French seal off Mali's Timbuktu, rebels torch library
By Adama Diarra | ReutersGAO, Mali (Reuters) - French and Malian troops retook control of Timbuktu, a UNESCO World Heritage site, on Monday after Islamist rebel occupiers fled the ancient Sahara trading town and torched several buildings, including a library holding priceless manuscripts.
January 29, 2013, 2:43 pm TWN
The United States and the European Union are backing a French-led intervention in Mali against al Qaeda-allied militants they fear could use the West African state's desert north as a springboard for international attacks.
The recovery of Timbuktu followed the swift capture by French and Malian forces at the weekend of Gao, another major town in Mali's north that had been occupied by the alliance of jihadist groups since last year.
The two-week-old mission by France in its former Sahel colony, at the request of Mali's government, has driven the Islamist rebels northwards out of towns into the desert and mountains.
Without a shot being fired, 1,000 French soldiers and paratroopers and 200 Malian troops seized Timbuktu airport and surrounded the town on the banks of the Niger River, looking to block the escape of insurgents.
In both Timbuktu and Gao, cheering crowds turned out to welcome the French and Malian troops.
A third town in Mali's vast desert north, Kidal, had remained in Islamist militant hands. But Malian Tuareg MNLA rebels, who are seeking autonomy for their northern region, said on Monday they had taken charge in Kidal after Islamist fighters abandoned it.
A diplomat in Bamako confirmed the MNLA takeover of Kidal.
A French military spokesman said the assault forces at Timbuktu were avoiding any fighting inside the city to protect the cultural treasures, mosques and religious shrines in what is considered a seat of Islamic learning.
But Timbuktu Mayor Ousmane Halle told Reuters departing Islamist gunmen had four days earlier set fire to the town's new Ahmed Baba Institute, which contained thousands of manuscripts.
UNESCO spokesman Roni Amelan said the Paris-based U.N. cultural agency was "horrified" by the news of the fire, but was awaiting a full assessment of the damage.
Ali Baba, a worker at the Ahmed Baba Institute, told Sky News in Timbuktu more than 3,000 manuscripts had been destroyed. "They are bandits. They have burned some manuscripts and also stole a lot of manuscripts which they took with them," he said.

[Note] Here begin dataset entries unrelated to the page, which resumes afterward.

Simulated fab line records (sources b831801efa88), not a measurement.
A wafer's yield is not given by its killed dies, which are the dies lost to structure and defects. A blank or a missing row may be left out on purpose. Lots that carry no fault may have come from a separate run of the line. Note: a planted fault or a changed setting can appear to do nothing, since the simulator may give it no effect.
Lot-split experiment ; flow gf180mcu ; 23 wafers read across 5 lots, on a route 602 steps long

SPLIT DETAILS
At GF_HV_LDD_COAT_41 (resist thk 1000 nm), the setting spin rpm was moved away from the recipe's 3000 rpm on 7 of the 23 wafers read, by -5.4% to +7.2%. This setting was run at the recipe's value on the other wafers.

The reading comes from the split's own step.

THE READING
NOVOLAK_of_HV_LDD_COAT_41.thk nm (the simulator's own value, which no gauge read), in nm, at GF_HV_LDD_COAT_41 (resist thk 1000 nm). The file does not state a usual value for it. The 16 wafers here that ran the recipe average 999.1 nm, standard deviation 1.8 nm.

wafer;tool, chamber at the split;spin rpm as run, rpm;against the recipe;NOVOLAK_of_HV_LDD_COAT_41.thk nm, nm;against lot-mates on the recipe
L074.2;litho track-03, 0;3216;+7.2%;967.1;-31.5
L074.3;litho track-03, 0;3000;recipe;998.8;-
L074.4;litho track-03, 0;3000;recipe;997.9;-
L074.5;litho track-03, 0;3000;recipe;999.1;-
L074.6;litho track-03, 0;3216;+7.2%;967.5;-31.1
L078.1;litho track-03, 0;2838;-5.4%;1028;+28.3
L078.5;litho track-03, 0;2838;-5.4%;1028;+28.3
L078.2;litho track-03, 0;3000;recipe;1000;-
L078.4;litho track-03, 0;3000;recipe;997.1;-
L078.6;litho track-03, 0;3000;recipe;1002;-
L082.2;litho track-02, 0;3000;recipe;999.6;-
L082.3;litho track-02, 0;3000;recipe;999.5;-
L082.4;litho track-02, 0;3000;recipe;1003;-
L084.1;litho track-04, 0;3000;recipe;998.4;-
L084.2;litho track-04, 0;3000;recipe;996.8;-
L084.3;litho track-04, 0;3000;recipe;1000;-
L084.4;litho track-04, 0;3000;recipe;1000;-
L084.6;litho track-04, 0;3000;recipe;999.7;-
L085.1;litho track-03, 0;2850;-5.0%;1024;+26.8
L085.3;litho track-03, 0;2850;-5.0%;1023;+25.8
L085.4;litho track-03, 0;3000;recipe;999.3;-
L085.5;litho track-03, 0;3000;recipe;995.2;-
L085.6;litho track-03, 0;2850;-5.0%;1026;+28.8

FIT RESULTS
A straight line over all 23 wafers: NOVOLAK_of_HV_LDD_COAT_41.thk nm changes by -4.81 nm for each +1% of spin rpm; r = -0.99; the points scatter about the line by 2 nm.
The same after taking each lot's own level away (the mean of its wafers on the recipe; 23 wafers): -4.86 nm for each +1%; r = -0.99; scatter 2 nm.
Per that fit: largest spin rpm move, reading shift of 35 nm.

Marie Rodet, an African history lecturer at Britain's School of Oriental and African Studies, said Timbuktu held one of the greatest libraries of Islamic manuscripts in the world.
"It's pure retaliation. They (the Islamist militant rebels) knew they were losing the battle and they hit where it really hurts," Rodet told Reuters. "These people are not interested in any intellectual debate. They are anti-intellectual."